The head of the Israeli Air Force revealed on Tuesday that Iranian forces fired significantly more rockets at military positions on the Golan Heights in an attack earlier this month than the army had previously claimed.
According to Maj. Gen. Amikam Norkin, the Islamic Revolutionary Guard Corps’ al-Quds Force launched 32 rockets at Israeli bases on May 10, not 20 as the army had initially said.
Though the air force chief amended the number of rockets fired, he maintained that the result of the Iranian attack was the same as previously reported: Four of the rockets were intercepted by the Iron Dome missile defense system, while the rest fell short of the border and landed in Syria.
The Lebanese Hezbollah terror group, a close ally of both Iran and Syrian dictator Bashar Assad, said last week that Israel had lied about the extent of the Iranian attack.
“Israel said that only 20 rockets were fired, some of which were downed, but the truth is that 55 rockets some of which were of heavy caliber were fired at a number of military posts, creating huge explosions that forced all residents in the Golan and some in northern Israel to scramble to bomb shelters in panic,” said the group’s leader, Hassan Nasrallah, according to Naharnet.
In response to the IRGC attack, Israel conducted dozens of raids against Iranian targets in Syria, hitting approximately 50 positions.
During Israel’s reprisal raid, Assad regime air defenses fired more than 100 surface-to-air missiles at the Israeli fighter jets, Norkin said, speaking at an event for visiting air force chiefs.

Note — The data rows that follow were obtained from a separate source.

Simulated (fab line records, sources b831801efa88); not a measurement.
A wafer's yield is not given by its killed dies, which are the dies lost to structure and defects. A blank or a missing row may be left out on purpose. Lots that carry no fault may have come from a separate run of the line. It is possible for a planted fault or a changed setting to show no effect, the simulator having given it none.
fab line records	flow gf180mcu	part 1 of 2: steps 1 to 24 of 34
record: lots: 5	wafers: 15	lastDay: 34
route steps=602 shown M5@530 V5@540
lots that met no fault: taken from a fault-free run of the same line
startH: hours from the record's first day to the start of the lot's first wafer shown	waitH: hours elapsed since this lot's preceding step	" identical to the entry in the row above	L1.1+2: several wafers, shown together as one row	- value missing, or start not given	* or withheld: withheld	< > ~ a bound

Israel retaliated by destroying at least four varieties of Syrian air defense systems, both older Soviet-era models and state-of-the-art Russian platforms, according to the IDF.
Dozens of senior officers from militaries around the world arrived in Israel this week for a three-day conference organized by the air force, the largest such event held in Israel in at least 20 years, a senior IAF official told reporters on Monday.
The focus of the event is “air superiority as a bridge to regional stability,” the air force officer said, speaking on condition of anonymity.
More than 20 countries were sending representatives, either the heads of their air forces or their deputies, including the United States, the United Kingdom, France, India, Vietnam, Poland, Romania, Canada, Finland, Brazil, Holland, Cyprus, the Czech Republic, Croatia, Italy, Greece, Belgium and Austria.
The air force refused to provide a full list of attendees, likely as a courtesy to countries that preferred not to flaunt their military ties to Israel, notably Arab- and Muslim-majority nations.
The air force officers were scheduled to hear speeches by a variety of Israeli and foreign officials in the Tel Aviv suburb of Herzliya on Tuesday. The next day the visiting air officers will be flown around the country by IAF pilots.
On Tuesday, in addition to IAF chief Norkin, the conference-goers were set to hear from former senior defense official Amos Gilad, a central voice in Israel’s strategic planning; Danny Shapira, one of the founders of the IAF; Marillyn Hewson, CEO of Lockheed Martin; Yossi Leshem, a renowned Israeli ornithologist who has worked closely with the IAF; US Air Force Gen. Tod Wolters, commander of the US Air Force in Europe; Australian Maj. Gen. Simon Stuart, head of the peacekeeping force in Egypt’s Sinai Peninsula; and a number of IAF veterans who now work in Israeli start-ups.
The CEO of Lockheed Martin, which manufactures the F-35 fighter jet, is expected to speak about the importance of stealth technology in air superiority, the IAF officer said.
Following the speeches in Herzliya, the conference attendees will travel to the army’s Tel Aviv headquarters, known as the Kirya, to meet IDF Chief of Staff Gadi Eisenkot and receive a briefing from him on Israel’s security situation on top of the Kirya’s main building.
They will also travel across the street to the basement under the now-swanky Sarona Market where the Israeli Air Force was founded in 1948.